WBM

Formatted documentation for the WBM function.

This functions acts as an API for the Wayback Machine (web.archive.org).

Contents

Description

With this function you can download captures to the internet archive that matches a date pattern. If the current time matches the pattern and there is no valid capture, a capture will be generated. The WBM time stamps are in UTC, so a switch allows you to provide the date-time pattern in local time, which will be converted to UTC internally.

This code enables you to use a specific web page in your data processing, without the need to check if the page has changed its structure or is not available at all.
You can also redirect all outputs (errors only partially) to a file or a graphics object, so you can more easily use this function in a GUI or allow it to write to a log file.
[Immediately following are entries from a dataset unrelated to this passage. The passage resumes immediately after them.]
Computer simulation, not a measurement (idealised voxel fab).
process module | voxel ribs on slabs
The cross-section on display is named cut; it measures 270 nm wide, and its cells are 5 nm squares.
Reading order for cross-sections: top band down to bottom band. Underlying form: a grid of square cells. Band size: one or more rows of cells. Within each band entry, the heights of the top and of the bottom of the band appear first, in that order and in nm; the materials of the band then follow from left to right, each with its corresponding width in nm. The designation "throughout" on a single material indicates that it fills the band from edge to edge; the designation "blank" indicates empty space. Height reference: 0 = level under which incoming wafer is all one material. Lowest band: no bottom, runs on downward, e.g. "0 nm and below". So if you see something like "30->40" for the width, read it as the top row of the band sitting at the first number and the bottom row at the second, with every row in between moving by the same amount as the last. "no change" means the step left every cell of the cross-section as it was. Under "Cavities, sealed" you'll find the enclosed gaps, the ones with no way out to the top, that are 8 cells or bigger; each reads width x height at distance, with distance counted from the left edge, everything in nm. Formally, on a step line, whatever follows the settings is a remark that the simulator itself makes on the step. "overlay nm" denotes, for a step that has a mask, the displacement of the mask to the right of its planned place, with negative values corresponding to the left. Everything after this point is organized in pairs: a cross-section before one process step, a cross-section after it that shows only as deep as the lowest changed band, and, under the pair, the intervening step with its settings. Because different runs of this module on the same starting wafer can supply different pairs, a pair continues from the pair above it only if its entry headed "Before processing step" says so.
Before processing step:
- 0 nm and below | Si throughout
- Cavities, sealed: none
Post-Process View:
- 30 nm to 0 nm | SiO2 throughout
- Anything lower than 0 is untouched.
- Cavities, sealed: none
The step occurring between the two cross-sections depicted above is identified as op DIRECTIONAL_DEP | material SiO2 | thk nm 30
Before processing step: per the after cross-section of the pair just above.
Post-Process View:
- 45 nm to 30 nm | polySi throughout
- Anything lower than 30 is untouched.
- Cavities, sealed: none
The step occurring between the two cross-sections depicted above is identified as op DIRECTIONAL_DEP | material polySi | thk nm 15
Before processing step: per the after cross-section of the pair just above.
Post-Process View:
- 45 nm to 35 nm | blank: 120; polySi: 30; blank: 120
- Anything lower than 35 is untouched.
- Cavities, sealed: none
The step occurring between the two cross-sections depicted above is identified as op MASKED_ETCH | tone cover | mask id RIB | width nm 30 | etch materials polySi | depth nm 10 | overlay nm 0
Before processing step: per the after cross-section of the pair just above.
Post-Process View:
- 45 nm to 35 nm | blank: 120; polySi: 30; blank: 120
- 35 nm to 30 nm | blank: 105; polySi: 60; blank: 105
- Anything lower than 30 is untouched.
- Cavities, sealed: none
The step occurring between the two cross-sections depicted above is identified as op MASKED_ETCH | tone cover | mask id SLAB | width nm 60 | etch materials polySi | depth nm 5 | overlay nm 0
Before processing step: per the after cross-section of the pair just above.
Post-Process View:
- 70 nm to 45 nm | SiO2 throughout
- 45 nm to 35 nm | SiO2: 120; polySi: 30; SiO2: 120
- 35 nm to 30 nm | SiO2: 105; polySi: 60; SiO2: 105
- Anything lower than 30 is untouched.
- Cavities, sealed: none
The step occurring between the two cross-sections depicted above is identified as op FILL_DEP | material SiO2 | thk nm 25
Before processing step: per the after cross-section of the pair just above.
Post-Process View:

Usage instruction about the syntax of the WBM interface are derived from a Wikipedia help page. Fuzzy date matching behavior is based on this archive.org page.

NB: Please be gentle with the WBM. Usage of the WBM doesn't require an API key, logging in or anything like that. If you abuse it, you will spoil it for everyone. Please make sure your usage does not break this Nice Thing™. If you use it often, please consider donating, so the WBM will stick around.

Syntax

WBM(filename,url_part)
WBM(___,Name,Value)
WBM(___,options)
outfilename=WBM(___)

Output arguments

outfilename Full path of the output file, the variable is empty if the download failed.

Input arguments

filename The target filename in any format that websave (or urlwrite) accepts. If this file already exists, it will be overwritten in most cases.
url_part This URL will be searched for on the WBM. The URL might be changed (e.g. ':80' is often added).
Name,Value The settings below can be entered with a Name,Value syntax.
options Instead of the Name,Value, parameters can also be entered in a struct. Missing fields will be set to the default values.

Name,Value pairs

date_part A string with the date of the capture. It must be in the yyyymmddHHMMSS format, but doesn't have to be complete. Note that this is represented in UTC.
If incomplete, the Wayback Machine will return a capture that is as close to the midpoint of the matching range as possible. So for date_part='2' the range is 2000-01-01 00:00 to 2999-12-31 23:59:59, meaning the WBM will attempt to return the capture closest to 2499-12-31 23:59:59.
default='2';
UseLocalTime A scalar logical. Interpret the date_part in local time instead of UTC. This has the practical effect of the upper and lower bounds of the matching date being shifted by the timezone offset.
default=false;
tries A 1x3 vector. The first value is the total number of times an attempt to load the page is made, the second value is the number of save attempts and the last value is the number of timeouts allowed.
default=[5 4 4];
verbose A scalar denoting the verbosity. Level 0 will hide all errors that are caught. Level 1 will enable only warnings about the internet connection being down. Level 2 includes errors NOT matching the usual pattern as well and level 3 includes all other errors that get rethrown as warning.
Octave uses libcurl, making error catching is bit more difficult. This will result in more HTML errors being rethrown as warnings under Octave than Matlab.
default=3;
if_UTC_failed This is a char array with the intended behavior for when this function is unable to determine the UTC. The options are 'error', 'warn_0', 'warn_1', 'warn_2', 'warn_3', and 'ignore'. For the options starting with warn_, a warning will be triggered if the 'verbose' parameter is set to this level or higher (so 'warn_0' will trigger a warning if 'verbose' is set to 0).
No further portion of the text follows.